For Devika, therefore Mother’s Day has never been an event. She often tells me, “I would love it to be a Grandmom’s Day though”.
Can we understand the pain of such love-less children ever?
Mothers' Day is often over rated. Some mothers make their own and other's children's life hell and scar them emotionally, forever. The phenomenon is common across the countries.
Her own mother–in-law, another mom, is known to have been using her own kids as pawn – as servant of the house and is never bothered about the children misbehaving with their wives and living with one woman after the other.

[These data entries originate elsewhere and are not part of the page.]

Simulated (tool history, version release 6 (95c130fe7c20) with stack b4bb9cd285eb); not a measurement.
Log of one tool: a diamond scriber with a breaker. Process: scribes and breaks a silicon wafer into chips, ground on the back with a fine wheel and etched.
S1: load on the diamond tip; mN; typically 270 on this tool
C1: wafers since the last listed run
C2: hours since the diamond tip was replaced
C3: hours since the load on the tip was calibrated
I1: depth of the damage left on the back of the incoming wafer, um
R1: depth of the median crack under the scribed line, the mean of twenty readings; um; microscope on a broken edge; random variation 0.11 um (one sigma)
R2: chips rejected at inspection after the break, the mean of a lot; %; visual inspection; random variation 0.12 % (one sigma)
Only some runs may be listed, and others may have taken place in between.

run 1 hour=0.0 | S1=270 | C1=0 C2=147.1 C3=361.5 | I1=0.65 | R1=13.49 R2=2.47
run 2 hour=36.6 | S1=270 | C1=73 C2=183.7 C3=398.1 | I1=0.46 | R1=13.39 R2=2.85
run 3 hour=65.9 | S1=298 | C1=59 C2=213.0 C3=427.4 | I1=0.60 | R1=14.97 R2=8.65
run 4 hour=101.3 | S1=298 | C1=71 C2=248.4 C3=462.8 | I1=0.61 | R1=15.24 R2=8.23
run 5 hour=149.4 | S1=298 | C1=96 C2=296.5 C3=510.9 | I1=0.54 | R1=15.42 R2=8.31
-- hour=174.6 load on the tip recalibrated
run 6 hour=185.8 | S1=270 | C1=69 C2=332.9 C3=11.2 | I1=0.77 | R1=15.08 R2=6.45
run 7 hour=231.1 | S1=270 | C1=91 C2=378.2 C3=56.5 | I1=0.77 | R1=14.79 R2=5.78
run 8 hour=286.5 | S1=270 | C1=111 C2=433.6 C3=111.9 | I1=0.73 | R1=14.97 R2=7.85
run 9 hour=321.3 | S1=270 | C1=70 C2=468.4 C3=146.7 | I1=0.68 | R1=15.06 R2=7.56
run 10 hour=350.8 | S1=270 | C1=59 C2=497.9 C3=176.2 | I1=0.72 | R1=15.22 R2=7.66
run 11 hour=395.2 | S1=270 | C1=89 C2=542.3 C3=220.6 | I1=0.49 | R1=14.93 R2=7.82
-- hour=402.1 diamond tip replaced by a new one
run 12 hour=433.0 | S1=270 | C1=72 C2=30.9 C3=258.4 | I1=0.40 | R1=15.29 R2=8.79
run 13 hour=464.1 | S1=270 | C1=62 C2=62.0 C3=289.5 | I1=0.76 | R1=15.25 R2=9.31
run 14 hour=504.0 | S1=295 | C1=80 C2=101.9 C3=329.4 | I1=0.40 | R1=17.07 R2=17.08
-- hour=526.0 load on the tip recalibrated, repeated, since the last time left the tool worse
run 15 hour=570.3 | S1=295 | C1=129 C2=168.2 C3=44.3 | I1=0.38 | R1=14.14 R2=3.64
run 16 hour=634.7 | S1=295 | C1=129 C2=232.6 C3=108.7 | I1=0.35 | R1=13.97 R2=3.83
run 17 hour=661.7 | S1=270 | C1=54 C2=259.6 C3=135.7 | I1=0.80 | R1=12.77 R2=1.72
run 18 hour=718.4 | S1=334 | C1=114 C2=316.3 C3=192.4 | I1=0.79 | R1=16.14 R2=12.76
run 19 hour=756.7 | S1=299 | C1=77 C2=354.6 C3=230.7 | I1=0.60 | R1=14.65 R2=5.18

How do we categorise such mothers?
Another resident of Delhi, (name kept on request) has had her own horrible share of mom stories to tell – of her own and her mom-in-law’s. Some details are unbelievable. Her own mom asks her never to visit her after she married a man of her choice, and even after she told them details of how nastily she was treated by her mom-in-law, the answer was, “What can we do? You chose this family. You got to be with them. We have no place for you’. Instead of standing for her. This is how a large part of Indian system of marriages too, works, since time immemorial.
How do we celebrate such mothers?
India stands with tall example of dowry deaths – which are executed by mothers, sisters and other family members. Even if we lie about our data, most of the dowry death cases, have been initiated by mothers – mothers of the sons who expect a fortune from the daughter of a different house.
To share a fact, the Indian National Crime Records Bureau (NCRB) reports that there were 8,331 dowry death cases registered in India in 2011. Incidents of dowry deaths during 2008 (8,172) have increased by 14.4 per cent over the 1998 level (7,146), while India's population grew at 17.6% over the 10-year period.A new report says that every 20-minute, a woman dies of a dowry death in India.
The cases of mothers of sons, who leave no stone unturned in torturing their own-daughter-in laws for the simple reason that they can’t tolerate sharing of their own son with another women, are abound in India. This leads to a chain of new mothers, being incredibly bad to their mom-in-laws and willy-nilly teach their own daughters to be like themselves.
The chain goes on.
India had earned international shame by write ups that had highlighted how Rajasthan had witnessed female feticides by grannys of the house-hold. If unofficial reports are to be believed, nearly 2500 cases of female infanticide takes place in the state of Rajasthan every day. The female infanticide in the state has also imbalanced the child sex ratio. The sex ratio in Jaisalmer itself is alarming as there are less than 850 girls for every 1,000 boys. A couple of tele-serials especially in Na aana Is Des Laado, had jolted India into looking at this cause of mothers killing a female, both out of cruelty and want of a son by older generations, as well as a long-fed mental blocks.
These may sound like ordinary stories but these are the truths we live with, in almost all homes we know around us – in cities, hamlets or villages.
This write up is not to undermine loving moms.. But it does wish to tell the readers to look at the other side too and empathize with the silent sufferers. The mom who may have given you immense love, may have become a nightmare for the other women in her life. look around and ask yourself,
Can such women be really celebrated on this day?